With an increasing number of route collectors and the resulting increase in available routing data, how do we analyse such a large amount of data in a reasonable time? BGP Scanner was developed to meet the limitations of existing large-scale BGP data analysis tools.
Route collectors, including the Route Views project of the University of Oregon and the Routing Information Service (RIS) maintained by the RIPE NCC, have been an invaluable source of information about the Internet inter-domain ecosystem over the last 20 years.
They typically collect routing data, in the form of establishing BGP sessions, from organisations that voluntarily agree to participate, and then regularly include it in MRT format RIB snapshots. The sequence of each BGP packet is then collected in a predetermined time interval chosen by the collector.
Over the years, many things have changed that have impacted on this system. Most notable, the size of the Internet which encompasses more than 60K public ASes and a full IPv4 RIB count, including more than 700K different routes. BGP itself has also changed, with new extensions such as the possibility to route IPv6 (RFC 4760) and to advertise multiple path attributes for the same prefix (RFC 7911).

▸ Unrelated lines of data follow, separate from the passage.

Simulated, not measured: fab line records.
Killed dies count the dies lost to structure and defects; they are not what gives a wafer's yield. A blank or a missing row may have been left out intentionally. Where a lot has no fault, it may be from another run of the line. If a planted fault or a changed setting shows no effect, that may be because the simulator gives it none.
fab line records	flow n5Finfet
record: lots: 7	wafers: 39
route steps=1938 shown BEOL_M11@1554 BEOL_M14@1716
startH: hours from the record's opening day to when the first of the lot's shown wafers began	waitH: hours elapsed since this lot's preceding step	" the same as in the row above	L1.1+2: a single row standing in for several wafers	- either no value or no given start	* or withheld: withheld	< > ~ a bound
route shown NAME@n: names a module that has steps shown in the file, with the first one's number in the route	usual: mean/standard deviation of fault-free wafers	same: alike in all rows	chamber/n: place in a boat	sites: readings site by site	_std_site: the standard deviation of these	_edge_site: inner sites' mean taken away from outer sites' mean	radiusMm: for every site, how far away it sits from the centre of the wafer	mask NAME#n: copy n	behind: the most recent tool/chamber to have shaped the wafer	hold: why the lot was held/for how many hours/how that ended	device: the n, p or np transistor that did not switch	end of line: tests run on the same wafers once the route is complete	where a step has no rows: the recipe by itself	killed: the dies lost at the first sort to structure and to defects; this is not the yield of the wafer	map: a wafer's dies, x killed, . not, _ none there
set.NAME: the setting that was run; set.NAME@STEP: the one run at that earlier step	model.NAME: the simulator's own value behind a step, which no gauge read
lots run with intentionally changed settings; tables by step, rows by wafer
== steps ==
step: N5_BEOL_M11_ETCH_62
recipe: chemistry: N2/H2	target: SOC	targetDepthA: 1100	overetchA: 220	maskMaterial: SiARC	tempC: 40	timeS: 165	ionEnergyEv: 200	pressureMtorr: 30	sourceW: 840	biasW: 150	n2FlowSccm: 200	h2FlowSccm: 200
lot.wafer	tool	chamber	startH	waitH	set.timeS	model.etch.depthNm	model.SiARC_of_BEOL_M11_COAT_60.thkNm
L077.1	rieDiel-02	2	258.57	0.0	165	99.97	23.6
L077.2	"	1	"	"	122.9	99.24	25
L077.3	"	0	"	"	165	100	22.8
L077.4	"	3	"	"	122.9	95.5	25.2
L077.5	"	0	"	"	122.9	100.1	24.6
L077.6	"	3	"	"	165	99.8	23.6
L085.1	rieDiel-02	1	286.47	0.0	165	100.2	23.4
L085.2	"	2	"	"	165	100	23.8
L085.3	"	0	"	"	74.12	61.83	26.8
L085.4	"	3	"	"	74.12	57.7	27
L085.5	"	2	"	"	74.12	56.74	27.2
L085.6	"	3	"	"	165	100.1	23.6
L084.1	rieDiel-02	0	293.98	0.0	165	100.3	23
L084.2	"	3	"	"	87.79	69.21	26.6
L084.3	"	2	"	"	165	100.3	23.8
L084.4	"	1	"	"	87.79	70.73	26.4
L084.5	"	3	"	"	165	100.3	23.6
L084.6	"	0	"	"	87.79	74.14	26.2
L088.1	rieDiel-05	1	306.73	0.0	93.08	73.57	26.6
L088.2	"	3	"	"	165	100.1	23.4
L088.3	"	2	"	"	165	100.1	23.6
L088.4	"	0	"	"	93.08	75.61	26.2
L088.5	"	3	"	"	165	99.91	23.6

All these changes, together with an increasing number of route collector participants and new collector services emerging (such as Isolario, PCH and BGPmon), have resulted in a significant increase in available routing data (Figure 1). This has introduced a new problem: how do we analyse such a large amount of data in a reasonable time?
Figure 1: Cumulative amount of data provided by Isolario, Route Views and RIS (2000-2018)
MRT/BGP data reader state of the art
There are a number of existing tools/libraries to analyse BGP data in MRT format (Table 1).
Most of those that are listed below in Table 1 have not been updated for quite some time and some of them are missing the capability to handle basic extensions. It is important to note that all of them were not written focusing on performance.
While these limitations may be acceptable for simple utilities and analysers, they are less so for systems with performance constraints and in systems exploiting all data sources available without the possibility of having a Hadoop cluster run the computation and lower the running time. Furthermore, most of the available tools are only able to dump all the data within an MRT file, requiring users to select the BGP data needed to be analysed.
Table 1: MRT/BGP reader tools and libraries, with each one’s capabilities tohandle BGP extensions that have been introduced over time (as of 1 July 2018).
BGP Scanner and the filtering capability
BGP Scanner was developed to meet the limitations of existing large-scale BGP data analysis tools.
The library is multi-threaded, throughput-oriented, and focuses on avoiding superfluous copies and memory allocations to reduce the overhead from decoding MRT data. To this end, the library has been written in C, which enables low-level access and direct control over the machine. This exploits some of the features introduced in the ISO C99 and ISO C11 standards such as dynamic stack allocations and thread local variables. These choices also allow the library to be easily wrapped into higher level languages i.e. Python or Lua, so that it can be exploited by a larger community of users.
What sets BGP Scanner apart from most existing software is its ability to filter BGP packets by attributes, routes and announcements. This is especially useful for network administrators wanting to troubleshoot a particular routing event involving a well-defined subset of routes. For example, BGP Scanner can identify packets with particular patterns into an AS path attribute and/or can select every packet containing routing information concerning a given subnet/supernet.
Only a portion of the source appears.